Thank you, Madam Speaker. As we approach the end of National Reconciliation Week, I rise today to share a few thoughts about reconciliation.
I recently had the privilege of sitting down for nearly an hour to listen to a senior Aboriginal leader. I asked him to explain to me what reconciliation means to him personally. His first response: telling the truth. Nothing can get better until we know the facts, he asserted. And whilst it is essential to know what happened in the past, a commitment to truth-telling means that it is equally important to know what may be happening in our own time and place.
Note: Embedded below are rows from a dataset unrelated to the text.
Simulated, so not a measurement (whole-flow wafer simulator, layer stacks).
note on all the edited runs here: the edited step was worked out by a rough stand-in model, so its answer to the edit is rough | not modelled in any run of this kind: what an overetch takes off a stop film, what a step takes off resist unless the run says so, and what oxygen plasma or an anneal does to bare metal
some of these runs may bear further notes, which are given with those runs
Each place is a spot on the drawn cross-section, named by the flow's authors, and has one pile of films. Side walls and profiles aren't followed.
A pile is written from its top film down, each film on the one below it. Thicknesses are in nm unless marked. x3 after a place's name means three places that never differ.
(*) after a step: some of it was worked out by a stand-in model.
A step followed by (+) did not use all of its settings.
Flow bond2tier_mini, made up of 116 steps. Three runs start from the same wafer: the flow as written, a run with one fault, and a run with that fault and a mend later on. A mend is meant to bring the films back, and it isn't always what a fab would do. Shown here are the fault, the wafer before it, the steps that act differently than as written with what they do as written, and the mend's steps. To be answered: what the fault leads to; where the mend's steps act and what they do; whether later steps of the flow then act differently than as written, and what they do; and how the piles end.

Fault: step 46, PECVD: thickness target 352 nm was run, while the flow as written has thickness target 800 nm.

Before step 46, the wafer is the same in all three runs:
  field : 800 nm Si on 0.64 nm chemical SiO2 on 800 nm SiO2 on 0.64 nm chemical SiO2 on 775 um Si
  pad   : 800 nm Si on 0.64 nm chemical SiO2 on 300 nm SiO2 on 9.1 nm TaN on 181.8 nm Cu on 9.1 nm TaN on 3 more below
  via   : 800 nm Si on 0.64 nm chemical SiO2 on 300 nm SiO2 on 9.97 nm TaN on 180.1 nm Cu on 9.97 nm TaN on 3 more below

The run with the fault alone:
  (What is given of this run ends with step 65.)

His second response: genuinely listening. As he explained, this means finding out what Aboriginal and Torres Strait Islander people would do if they had their way – and then helping to make it happen. For far too long, decisions have been made on behalf of Indigenous Australians instead of by them or with them. But when it comes to matters that impact their families and their communities, no one knows better what they need.
I accept these principles of reconciliation. Accordingly, I fully support the request by community leaders that a formal board of inquiry investigate and respond to “the over-representation of Aboriginal and Torres Strait Islander people in the ACT in touch with the criminal justice system or incarcerated.” Indigenous Australians in Canberra have every right to ask that the facts be investigated and reported, and their request should be honoured.
Ideally, the principles of reconciliation should shape all government decision-making. This is essential for the wellbeing of the Aboriginal and Torres Strait Islander community, which in several important areas experiences more disadvantage in the ACT than in any other jurisdiction. For example, whilst Indigenous Australians are proportionally the most incarcerated people on the planet, those living in Canberra are nearly 20 times more likely to be locked up than non-Indigenous people – the highest ratio in the nation.
Because the principles of reconciliation should characterise all human interactions, embedding these principles will therefore benefit all of us. An inspiring example of how this can occur comes out of Aotearoa New Zealand. Like Aboriginal and Torres Strait Islander children in Canberra, Maori children had long been overrepresented in that nation’s child protection system. Reports from the 1970s and 1980s highlighted issues of institutional racism, and one in 1986 recommended a ‘substantial ideological change’ that would cater to Maori needs’.
The government’s first response was to propose strengthening child protection teams – essentially doubling down on what it was already doing. A new minister, however, insisted on genuine reform, and in 1989 the Family Group Conference became law. This legal entitlement means that families are supported to solve child welfare concerns before the government can seek a court order authorising child removal. As a result, the number of children in the care and protection system was cut in half, and Aotearoa New Zealand now has one of the lowest rates of children in care in the developed world.
This reform was intended to ‘cater to Maori needs’, and it has done so. At the same time, child protection became better for everyone. Aboriginal elders in the ACT have been asking to have a similar legal entitlement in this territory, and I am committed to seeing this reform happen. Such reform will strengthen First Nations families, and then it will strengthen all families.
On a personal level, I invite all of us to thoughtfully consider ways that we can embed the principles of reconciliation in our individual lives. This involves knowing the facts about our own communities, both past and present. We also need to care enough about our Aboriginal and Torres Strait Islander neighbours to act whenever an opportunity arises. This may include calling out blatant racism or gently correcting false stereotypes. It may require no longer tolerating the kinds of statistics we have grown accustomed to hearing about in Canberra. It will certainly involve being better people. At its core, that is what reconciliation calls on us to be.